As a result, military personnel and veterans have a deep understanding of logistical imperative. And that’s just one reason why servicemembers have the potential to make a successful transition to a civilian career in business. Added to that are the personal qualities that military service fosters – leadership, discipline, perseverance and loyalty, for example – as well as the ability of servicemembers to produce quality work as part of a team or individually.

Finally, servicemembers must be able to shift seamlessly between the short- and long-term view – an invaluable attribute for aspiring business owners and entrepreneurs.

In the franchise industry, veterans and servicemembers already are acknowledged as having the skills and knowledge required to become successful business people. VetFran, a business initiative administered by the International Franchise Association (IFA) in conjunction with the Small Business Administration, the U.S. Department of Veterans Affairs and the Veterans of Foreign Wars, among other agencies, offers financial incentives, mentoring and training to veterans as they transition into civilian entrepreneurship.

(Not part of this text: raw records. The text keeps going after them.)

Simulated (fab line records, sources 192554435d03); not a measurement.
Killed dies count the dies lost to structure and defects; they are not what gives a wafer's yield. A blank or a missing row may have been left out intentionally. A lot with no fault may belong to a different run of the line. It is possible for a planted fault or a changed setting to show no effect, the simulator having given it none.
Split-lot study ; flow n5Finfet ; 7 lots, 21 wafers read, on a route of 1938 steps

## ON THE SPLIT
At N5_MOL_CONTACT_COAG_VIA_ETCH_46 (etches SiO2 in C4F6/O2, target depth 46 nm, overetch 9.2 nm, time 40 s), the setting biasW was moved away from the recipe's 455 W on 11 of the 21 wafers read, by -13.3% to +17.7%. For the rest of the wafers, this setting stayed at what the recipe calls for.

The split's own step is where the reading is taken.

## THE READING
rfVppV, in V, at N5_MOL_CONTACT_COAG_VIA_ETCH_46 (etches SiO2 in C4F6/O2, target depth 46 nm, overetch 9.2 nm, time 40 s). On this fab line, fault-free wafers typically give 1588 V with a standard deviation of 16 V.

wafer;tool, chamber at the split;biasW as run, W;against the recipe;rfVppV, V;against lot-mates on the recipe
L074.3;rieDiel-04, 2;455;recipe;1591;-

Related: To create a personalized transition plan for yourself, and for transition guides and checklists, visit the Military.com Transition Center.

According to VetFran, nearly 70,000 franchise businesses in the United States are owned by veterans, representing a total payroll of more than 800,000 and in excess of $41 billion in gross domestic product.

Vetfran’s Operation Enduring Opportunity, meanwhile, aims to recruit 75,000 veterans and their spouses plus 5,000 wounded warriors as franchise restaurant owners by 2014.

Resources Available for Servicemembers

In 2012, the Small Business Administration (SBA) launched its Boots to Business program, which aims to make entrepreneurial training and resources available to servicemembers transitioning to civilian life. Citing Census Bureau data, the SBA said almost 2.5 million businesses are owned by veterans, representing about 9% of all firms nationwide. Those veteran-owned companies employ an estimated 5.8 million workers.

Another SBA program, Patriot Express, provides low-interest loans of up to $500,000 for veterans and other military members, while the agency’s Military Reservist Economic Injury Disaster Loan Program (MREIDL) provides loans of up to $2 million to help small businesses compensate for the loss of an employee to active military duty.

Like all entrepreneurs, servicemembers must weigh the costs and benefits associated with a franchise opportunity before making a commitment. However, in an economic environment that remains challenging, franchising can be an attractive option for transitioning military members. According to a 2012 survey by Franchise Business Review, veteran franchisees had average annual profits of $64,000.

As the survey concluded, “Hundreds of franchise brands offer special discounts and incentives to prospective franchisees with military experience, making it an excellent time for veterans to consider a franchise opportunity. Franchise brands recognize the significant strengths and related skills that veterans can bring to a business—especially a franchising business, which is built around systems, teamwork, and following a step-by-step protocol.”